Software development and beyond

Artificial Intelligence in Python

The article presents main building blocks in programming AI in Python and it is loosely based on my notes from Harvard’s course CS50’s Introduction to Artificial Intelligence with Python 2020 and extended to include other interesting concepts and Python libraries that were not mentioned in the course.

There is a debate what should really be considered AI. Some people suggest that the term should be reserved for general artificial intelligence while others consider anything smart to be AI, including things that are not really that advanced from today’s perspective. Harvard and other universities prefer to use AI as an encompassing term for any building blocks that were or are used today in building intelligent systems even if they are far from thinking like humans.

The course was meant as an introduction into the most important and foundational techniques in building AI systems. It is not a comprehensive list of research areas or algorithms, but a very nice overview of the main areas that we can study and leverage in our applications. Personally, I really liked the course, both the contents and presentation.

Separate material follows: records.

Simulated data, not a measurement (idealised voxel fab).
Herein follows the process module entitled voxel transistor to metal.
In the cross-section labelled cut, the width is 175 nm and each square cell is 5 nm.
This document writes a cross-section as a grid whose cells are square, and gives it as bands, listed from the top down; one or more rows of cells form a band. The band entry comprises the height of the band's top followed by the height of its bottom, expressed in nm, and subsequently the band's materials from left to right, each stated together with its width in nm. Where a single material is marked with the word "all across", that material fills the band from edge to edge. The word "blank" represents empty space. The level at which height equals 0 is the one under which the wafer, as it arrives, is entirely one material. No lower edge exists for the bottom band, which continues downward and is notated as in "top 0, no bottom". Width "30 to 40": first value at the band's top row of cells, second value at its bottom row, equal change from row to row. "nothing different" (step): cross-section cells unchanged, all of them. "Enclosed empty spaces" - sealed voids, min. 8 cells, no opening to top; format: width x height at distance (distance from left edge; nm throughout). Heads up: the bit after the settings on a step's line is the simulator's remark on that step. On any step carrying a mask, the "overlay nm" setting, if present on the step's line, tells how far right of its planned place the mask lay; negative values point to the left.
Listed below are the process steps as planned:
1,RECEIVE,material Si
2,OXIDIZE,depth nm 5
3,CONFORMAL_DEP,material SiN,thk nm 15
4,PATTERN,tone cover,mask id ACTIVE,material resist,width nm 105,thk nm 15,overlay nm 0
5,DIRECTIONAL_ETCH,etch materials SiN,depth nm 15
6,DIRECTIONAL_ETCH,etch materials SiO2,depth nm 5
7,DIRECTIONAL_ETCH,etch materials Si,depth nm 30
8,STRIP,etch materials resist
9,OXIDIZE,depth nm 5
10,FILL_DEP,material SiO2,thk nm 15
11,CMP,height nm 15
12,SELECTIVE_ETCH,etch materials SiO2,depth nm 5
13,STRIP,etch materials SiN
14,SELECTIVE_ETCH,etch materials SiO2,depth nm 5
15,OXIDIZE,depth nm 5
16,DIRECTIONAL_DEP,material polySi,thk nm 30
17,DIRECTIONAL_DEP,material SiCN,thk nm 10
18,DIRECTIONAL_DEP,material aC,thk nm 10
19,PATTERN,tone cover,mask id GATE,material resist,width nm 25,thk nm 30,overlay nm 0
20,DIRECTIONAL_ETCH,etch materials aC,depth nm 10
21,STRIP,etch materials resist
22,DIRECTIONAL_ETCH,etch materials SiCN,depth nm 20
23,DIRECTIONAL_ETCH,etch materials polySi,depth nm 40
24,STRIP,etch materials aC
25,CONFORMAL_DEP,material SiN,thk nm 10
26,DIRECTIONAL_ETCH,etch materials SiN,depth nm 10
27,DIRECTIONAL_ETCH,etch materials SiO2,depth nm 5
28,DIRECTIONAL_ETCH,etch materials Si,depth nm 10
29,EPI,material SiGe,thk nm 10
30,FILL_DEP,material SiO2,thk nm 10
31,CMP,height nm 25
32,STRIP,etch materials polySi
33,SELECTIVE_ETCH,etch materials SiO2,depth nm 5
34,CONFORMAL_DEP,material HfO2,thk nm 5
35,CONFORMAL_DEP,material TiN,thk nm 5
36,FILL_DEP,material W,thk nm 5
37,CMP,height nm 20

Following the course, I divided artificial intelligence into following sections:


Search refers to the techniques that are used for finding a solution to a problem given some initial state and possible actions that can be taken. This kind of problems are typically modeled using various graphs like decision trees and solved with graph theory. Finding the solution (the final state) for the purpose of AI is then done using search algorithms like A* that are based on the basic breadth-first and depth-first search algorithms and their variations. This can be further extended to problems where we also have an opponent, an adversary where two players try to win against one another. This is called adversarial search and we can use it to implement AI for playing some games like Tic Tac Toe.

A* search algorithm is a variation of greedy best-first search using heuristic of a “distance”, combined with a number of steps that are being taken to get to the next node. The next node to be explored is the node which has the lower number of steps+distance in the frontier where frontier is a data structure to store explored nodes. Heuristic h(n) has to be consistent and admissible. A* is typically associated with path-finding problems in computer games, but it has more applications.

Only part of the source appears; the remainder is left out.